The story frames all of this through a Prince whose fatal mistake doomed his kingdom. Spared by death itself, he's caught in a cycle where each failure becomes another chance to explore different paths, meet new characters, and use knowledge from past attempts to change his people's fate. It's a premise that gives the roguelite structure narrative weight, tying the repetition of runs to the Prince's own desperation to prove himself and save Persia.

Procedurally generated levels ensure no two runs play out the same way, while random events, difficulty modifiers, and evolving narration layer on top of that foundation. Metaprogression carries forward between attempts, giving each death a sense of forward motion even when a run ends badly.

The Prince isn't just fighting enemies; he's fighting against the weight of his own mistakes, trying to rewrite a fate he set in motion. The tension between guilt and determination gives the cycle of death and retry something to hold onto beyond the mechanical satisfaction of a good run.
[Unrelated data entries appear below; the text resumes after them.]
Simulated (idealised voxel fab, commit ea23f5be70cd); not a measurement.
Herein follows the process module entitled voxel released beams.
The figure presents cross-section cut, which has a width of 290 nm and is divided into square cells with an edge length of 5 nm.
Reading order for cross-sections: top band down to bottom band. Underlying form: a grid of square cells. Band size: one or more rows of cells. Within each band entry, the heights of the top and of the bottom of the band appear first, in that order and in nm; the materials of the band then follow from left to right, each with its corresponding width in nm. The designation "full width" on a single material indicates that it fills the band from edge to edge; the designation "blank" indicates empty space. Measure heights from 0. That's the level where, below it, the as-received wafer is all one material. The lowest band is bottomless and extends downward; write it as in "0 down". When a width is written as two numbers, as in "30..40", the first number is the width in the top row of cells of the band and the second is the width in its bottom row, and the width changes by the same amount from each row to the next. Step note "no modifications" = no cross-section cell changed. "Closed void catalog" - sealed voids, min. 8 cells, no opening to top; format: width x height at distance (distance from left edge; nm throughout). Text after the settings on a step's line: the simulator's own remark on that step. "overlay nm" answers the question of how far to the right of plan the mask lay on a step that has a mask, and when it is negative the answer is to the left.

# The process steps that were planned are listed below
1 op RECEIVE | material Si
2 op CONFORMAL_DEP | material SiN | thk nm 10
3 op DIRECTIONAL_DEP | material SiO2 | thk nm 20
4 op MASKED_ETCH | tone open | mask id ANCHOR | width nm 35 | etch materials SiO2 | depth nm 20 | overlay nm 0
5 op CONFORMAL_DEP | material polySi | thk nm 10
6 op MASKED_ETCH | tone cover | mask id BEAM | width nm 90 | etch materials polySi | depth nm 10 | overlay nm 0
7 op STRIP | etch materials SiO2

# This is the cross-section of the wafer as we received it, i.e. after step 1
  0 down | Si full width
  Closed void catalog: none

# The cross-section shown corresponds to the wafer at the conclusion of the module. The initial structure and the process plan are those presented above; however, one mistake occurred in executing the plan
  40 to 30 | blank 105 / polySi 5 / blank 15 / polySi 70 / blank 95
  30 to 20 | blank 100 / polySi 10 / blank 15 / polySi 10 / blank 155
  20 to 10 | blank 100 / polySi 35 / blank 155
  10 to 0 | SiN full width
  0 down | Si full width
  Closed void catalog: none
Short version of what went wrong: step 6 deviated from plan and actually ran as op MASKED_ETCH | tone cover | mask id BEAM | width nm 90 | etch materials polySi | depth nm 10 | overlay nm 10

The mood matches the intensity. An intense soundtrack pulses underneath the action, keeping the rhythm tight even as the procedural generation keeps the scenery unpredictable. Every run is designed to leave players wanting one more attempt, one more chance to push further with a new combination of weapons and knowledge carried over from the last failure. The Rogue Prince of Persia builds its identity around that pull, the feeling that the next run might be the one where everything clicks into place.